Friday, January 20, 2012

Friday Feature: Houston Artist Kristi Rae Wilson

I recently stumbled upon an article in the Houston Chronicle about a Houston artist who "upcycles" vintage textiles and creates them into beautiful wearable artwork. Kristi Rae Wilson is a girl after my own heart...I was instantly intrigued by the way she transformed these remnants into interesting pieces while telling the story of the women behind the heirlooms in the process.

I recently interviewed Kristi for the Winter 2011 issue of Sawdust magazine. She was such a pleasure to talk to, and her story inspired me to keep creating. You can see the magazine spread here, page 10, or read the full story below. Enjoy!

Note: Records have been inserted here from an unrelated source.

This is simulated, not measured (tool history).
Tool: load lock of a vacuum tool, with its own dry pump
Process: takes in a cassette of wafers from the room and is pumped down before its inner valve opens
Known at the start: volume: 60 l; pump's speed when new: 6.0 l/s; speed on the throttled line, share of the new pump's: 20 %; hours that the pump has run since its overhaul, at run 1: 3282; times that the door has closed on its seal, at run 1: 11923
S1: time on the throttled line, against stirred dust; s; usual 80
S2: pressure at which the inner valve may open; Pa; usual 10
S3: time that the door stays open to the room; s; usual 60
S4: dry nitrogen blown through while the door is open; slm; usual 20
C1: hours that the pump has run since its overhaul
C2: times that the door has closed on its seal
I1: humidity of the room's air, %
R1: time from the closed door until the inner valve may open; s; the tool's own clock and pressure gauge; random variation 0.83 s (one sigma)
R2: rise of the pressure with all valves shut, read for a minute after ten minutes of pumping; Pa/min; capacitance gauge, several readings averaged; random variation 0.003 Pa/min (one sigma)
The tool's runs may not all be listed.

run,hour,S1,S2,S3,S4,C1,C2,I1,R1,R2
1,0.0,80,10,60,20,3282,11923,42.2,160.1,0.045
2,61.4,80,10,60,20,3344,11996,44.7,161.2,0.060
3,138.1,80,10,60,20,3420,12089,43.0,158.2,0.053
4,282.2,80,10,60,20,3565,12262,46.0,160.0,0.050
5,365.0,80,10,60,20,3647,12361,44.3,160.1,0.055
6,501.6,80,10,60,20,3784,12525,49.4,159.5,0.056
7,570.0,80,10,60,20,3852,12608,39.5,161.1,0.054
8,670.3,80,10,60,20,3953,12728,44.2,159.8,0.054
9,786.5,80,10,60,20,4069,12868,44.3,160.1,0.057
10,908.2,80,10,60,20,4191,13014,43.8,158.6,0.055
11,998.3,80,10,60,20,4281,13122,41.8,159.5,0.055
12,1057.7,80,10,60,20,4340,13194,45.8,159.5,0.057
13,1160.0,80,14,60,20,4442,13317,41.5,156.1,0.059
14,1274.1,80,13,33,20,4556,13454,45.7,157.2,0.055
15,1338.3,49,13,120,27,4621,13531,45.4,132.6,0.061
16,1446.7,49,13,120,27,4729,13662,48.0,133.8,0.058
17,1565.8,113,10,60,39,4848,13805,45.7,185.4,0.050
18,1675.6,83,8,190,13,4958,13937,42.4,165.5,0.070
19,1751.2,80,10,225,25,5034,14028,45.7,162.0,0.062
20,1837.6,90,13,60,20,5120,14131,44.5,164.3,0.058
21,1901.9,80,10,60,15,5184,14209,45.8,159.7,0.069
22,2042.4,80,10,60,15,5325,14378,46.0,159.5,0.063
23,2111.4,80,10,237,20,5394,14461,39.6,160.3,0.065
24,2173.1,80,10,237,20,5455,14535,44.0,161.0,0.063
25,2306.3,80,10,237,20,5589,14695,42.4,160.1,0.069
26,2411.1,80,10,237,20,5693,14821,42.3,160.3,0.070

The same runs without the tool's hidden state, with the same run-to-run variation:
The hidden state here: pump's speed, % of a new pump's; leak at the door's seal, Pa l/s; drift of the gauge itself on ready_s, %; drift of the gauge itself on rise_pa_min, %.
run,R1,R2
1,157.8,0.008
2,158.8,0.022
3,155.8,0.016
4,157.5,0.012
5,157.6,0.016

{ Photos by Hardy Meredith}

Great and Grand

by Kayli Steger Head

Professional artist and jeweler Kristi Rae Wilson ’06 has made a career of breathing new life into simple objects, transforming them into wearable works of art and telling a story in the process.
Interesting textiles, family heirlooms and vintage collectibles are among the vehicles Wilson uses to create a unique narrative about familial roles of women, among other subjects. She recently completed a yearlong stint as an Artist in Residence at the Houston Center for Contemporary Craft, where she had the opportunity to experiment with and exhibit unconventional wearable art. A recent feature story in the Houston Chronicle celebrated her craftsmanship and timeliness, saying that her pieces are “right on trend.” Her work is now housed in the hip Winter Street Studios, home to one of the largest group of fine artists in the Houston area.
The Houston native changed her major from psychology and began to analyze a new medium in art metals/jewelry after seeing a unique necklace on a fellow student. In addition to her artwork, Wilson now teaches 3D Design at the Houston Community College.
From a young age, Wilson was interested in making things. Her grandmother, Viola, was influential in her sewing craft, and days in the crafting room at an aunt’s farm cultivated her creativity. Her first job as a sign-making assistant led her to a love of machinery, discovering how things work, and the tactile components that would inspire future work. She later inherited a sewing machine while working as a caretaker for a grandmother in Nacogdoches, and always felt a connection to her legacy as she created new works of art.
Wilson has been known to call herself a storyteller, materialsmith, jeweler and most recently, a hospice for things. Wilson’s inspiration stems from a wide range of sources: from her grandmother’s quilting blocks, to watching her father fix cars. This later led to her deconstruction of a car—screw by screw—an art piece that she successfully completed in graduate school.  
“I was very much invested in understanding why people are attached to things and it fascinated me that the things we own require maintenance, just like a body.”
Wilson said her part-time job at Buffalo Exchange, a secondhand retail store, not only provided a treasure trove of vintage materials, but also connected her to the people and stories associated with the castoff clothing.
Her latest collection, “Homage to the Greats and Grands,” showcases homespun crafts from Houston-area grandmothers who introduced the art forms of quilting, embroidering and tatting to their families. She transformed the heirlooms into large-scale jewelry, and guests can listen to interviews of family members who describe the woman behind the craft. The work is part of the exhibit Beyond Beautiful: Rethinking Domestic Craft, which is on view at the Houston Center for Contemporary Craft until January.
“For me, the fabric is a way to tap into a time where women lived to work rather than today where we work to live,” Wilson explained.
“To use these fabrics in jewelry only makes sense. It is such an intimate experience to get to wear these materials on the body—to be a part of the hands that worked so labor intensively on a hand-crafted object.”